The Supergirl Saga

Is she Kara or isn't she?  For the last six months, the Supergirl sub-plot has been building up to the big reveal.  The writers have been cruelly playing with the emotions of Supergirl fans still mourning her death from Crisis on Infinite Earths.  This is only a 3-part story, but every page is a double-page spread, which makes it feel epic in scope.

Superman #21

Part 1 of the Supergirl Saga

Supergirl and Superman meet in the sky, and while Superman utters the line "Great guns!" from the famous introduction of Kara Zor El back in Action Comics 252, it quickly becomes apparent this encounter is not going to go down the same way as before.  Supergirl changes shape into Lana Lang and displays other new powers like a psycho-kinetic blast and invisibility.  Still suffering from amnesia, she mistrusts Superman and seems to think Lex Luthor is a hero.  Superman takes the girl to Metropolis to meet Luthor, who she doesn't recognize at all.  At this point, Superman suspects that this Supergirl is a visitor from the pocket universe where Superboy came from (back in Superman #8).  Suddenly, Supergirl regains her memory and takes Superman back to her universe to meet her (red-haired) Lex Luthor.  In between the action, Jimmy Olsen convinces Perry White to send him and Lois to Ireland to investigate the Silver Banshee.

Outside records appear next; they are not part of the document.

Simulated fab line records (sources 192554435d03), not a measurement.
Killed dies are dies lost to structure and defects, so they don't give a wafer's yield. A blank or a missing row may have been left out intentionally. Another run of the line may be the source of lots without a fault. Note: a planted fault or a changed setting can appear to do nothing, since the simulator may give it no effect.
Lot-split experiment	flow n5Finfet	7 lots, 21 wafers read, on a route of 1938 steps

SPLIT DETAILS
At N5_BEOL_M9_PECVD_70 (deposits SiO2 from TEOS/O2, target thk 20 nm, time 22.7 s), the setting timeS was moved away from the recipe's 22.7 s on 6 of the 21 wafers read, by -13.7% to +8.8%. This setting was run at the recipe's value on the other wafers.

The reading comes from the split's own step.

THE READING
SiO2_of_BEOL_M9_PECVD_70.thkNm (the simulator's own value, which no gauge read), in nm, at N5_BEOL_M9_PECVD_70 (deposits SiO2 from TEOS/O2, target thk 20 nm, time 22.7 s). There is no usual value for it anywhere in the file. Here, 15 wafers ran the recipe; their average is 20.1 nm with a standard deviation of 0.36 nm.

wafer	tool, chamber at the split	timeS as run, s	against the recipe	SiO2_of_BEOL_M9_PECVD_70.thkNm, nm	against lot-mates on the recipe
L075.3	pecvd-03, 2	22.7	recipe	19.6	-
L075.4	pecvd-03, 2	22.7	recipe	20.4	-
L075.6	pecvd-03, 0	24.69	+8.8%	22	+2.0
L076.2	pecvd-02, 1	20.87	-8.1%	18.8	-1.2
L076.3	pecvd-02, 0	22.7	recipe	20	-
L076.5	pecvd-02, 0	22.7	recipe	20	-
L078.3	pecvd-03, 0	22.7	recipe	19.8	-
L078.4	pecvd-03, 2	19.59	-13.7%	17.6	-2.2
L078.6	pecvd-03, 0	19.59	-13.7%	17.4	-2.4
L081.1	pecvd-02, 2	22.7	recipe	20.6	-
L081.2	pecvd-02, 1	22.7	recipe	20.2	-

Adventures of Superman #444

Part 2 of the Supergirl Saga

Superman recounts how the Time Trapper created the pocket universe, and Lex Luthor tells Superman the story of what happened on this earth since the death of Superboy.  The Time Trapper had prevented any other superheroes from existing in this universe, but Lex goes to Smallville and finds Superboy's secret lab, hoping to find some way to bring back the Boy of Steel.  He accidentally finds a way to communicate with some surviving Kryptonians trapped as phantoms in what they call "the survival zone."  The phantoms instruct Lex how to free them, and he naively assists.  Once free of the Phantom Zone, however, they reveal that they were really the Kryptonian criminals General Zod, Quex-Ul, and Zaora.  The Kryptonians easily conquer Earth with no Superman to stop them.  Frustrated that the weaker humans try to resist them, they turn Earth into a dead planet, with only the few humans (including Bruce Wayne, Hal Jordan, and Oliver Queen) sheltered in Luthor's protective dome surviving.  After hearing the whole story, Superman decides it's time General Zod and his accomplices were made to pay for their crimes.  To be continued.

The post-Crisis rule dictating Kal El can be the only surviving Kryptonian will remain in effect until 2004.  Until then, other non-Kryptonian versions of Supergirl, as well as General Zod and the Phantom Zone criminals, would come and go until more or less being retconned away.  Under the post-Crisis rules, this seemed like the only opportunity they would ever get to use General Zod as a villain, and the climax of this story would haunt Superman for years.

The World of Metropolis #2

Lois Lane flashes back to when she tried to get a job at the Daily Planet at age 15.  Turned away by Perry White, she decides to get the editor's attention by breaking into Lexcorp to get some dirt on Lex Luthor.  Unfortunately, she gets caught stealing some papers from Lex's desk and Luthor's female guards tear her clothes to shreds searching for evidence.  Lois manages to get out of the building with one paper hidden in her mouth, which impresses Perry and gets her a job.  This creepy Donald Trump-inspired Lex Luthor re-watches the tape of the teenage girl being strip searched, and sends Lois a copy when he recognizes her later in life.  The creators couldn't have known how close to the perversity of the real Donald Trump they really were.